EUR / USD
EUR/USD skyrocketed yesterday, surging to six-month highs with a dramatic 3.1% gain against a broadly weakening US dollar, primarily driven by Trump's sweeping tariff announcements. The market's response reflects mounting concerns about potential US economic recession risks, while the Eurozone appears relatively insulated from the immediate impact of these trade tensions.
Technical indicators support the bullish momentum, with the pair trading significantly above all major moving averages and showing a new support at 1.10. The diverging monetary policy expectations between the Federal Reserve and European Central Bank are also playing a crucial role, with markets now pricing in a 69% probability of an ECB rate cut in April while simultaneously anticipating accelerated Fed rate cuts.
Institutional investors' shift toward European assets, coupled with Germany's willingness to expand fiscal policies, suggests potential for continued euro strength, with the next significant target being the September 2024 high of 1.12, though the elevated RSI reading of 72 indicates the possibility of near-term consolidation. We expect the pair to weaken to the 1.10 level, which is a crucial support to help gauge the pair's near-term outlook.
USD / JPY
USD/JPY weakened significantly yesterday, driven primarily by heightened global trade tensions following Trump's sweeping tariff announcements, including a substantial 24% reciprocal tariff on Japanese goods. The currency pair breached critical technical support levels, including both the 20-day at 148.90 and 147, respectively, reflecting the market's strong bearish sentiment. The yen's traditional safe-haven status has been reinforced by institutional investors reducing risk exposure and seeking safety in Japanese assets, leading to substantial capital inflows into yen-denominated securities.
Technical analysis indicates temporary support around 145.78, with trading volumes suggesting markets are struggling below that level. The combination of unwinding carry trades and narrowing US-Japan interest rate differentials, coupled with the Bank of Japan's likely cautious stance on rate hikes amid global growth concerns, points to continued yen strength in the near term.
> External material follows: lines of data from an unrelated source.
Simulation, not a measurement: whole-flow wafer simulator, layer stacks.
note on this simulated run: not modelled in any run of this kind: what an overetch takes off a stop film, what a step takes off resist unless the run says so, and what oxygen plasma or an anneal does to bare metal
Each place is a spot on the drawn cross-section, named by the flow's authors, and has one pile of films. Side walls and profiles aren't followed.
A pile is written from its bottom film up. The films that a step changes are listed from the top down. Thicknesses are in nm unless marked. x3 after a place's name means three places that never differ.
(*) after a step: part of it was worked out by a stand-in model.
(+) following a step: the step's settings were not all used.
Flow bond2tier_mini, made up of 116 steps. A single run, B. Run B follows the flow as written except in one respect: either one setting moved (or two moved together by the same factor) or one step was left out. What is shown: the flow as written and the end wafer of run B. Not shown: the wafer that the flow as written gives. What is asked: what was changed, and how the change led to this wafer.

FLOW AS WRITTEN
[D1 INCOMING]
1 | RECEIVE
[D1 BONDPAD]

A potential bullish reversal would require the pair to reclaim the 148.97 level, though this seems challenging given the current macro environment and trade tensions.
GBP / USD
GBP/USD demonstrated notable strength, with sterling showing remarkable resilience despite global market turbulence following recent US trade policy developments. Technical analysis reveals a bullish trend, with the pair trading above key moving averages and reaching peaks of 1.32, supported by substantial trading volumes during European sessions.
The pound's outperformance can be attributed to the UK's relatively favourable position in the new US tariff regime, where Britain faces modest 10% baseline tariffs compared to steeper rates imposed on other major economies. Adding to sterling's strength, the dollar has experienced broad weakness due to recession fears and expectations of multiple Federal Reserve rate cuts by year-end.
The technical outlook suggests upside momentum might be capped in the near term, with markets rejecting prices above 1.31 by the end of the day. The RSI reading of 70.49 indicates overbought conditions that may trigger a short-term pullback. We expect the pair to remain above the 1.30 support today; however, we believe further gains might be challenging, resulting in potential rangebound trading today.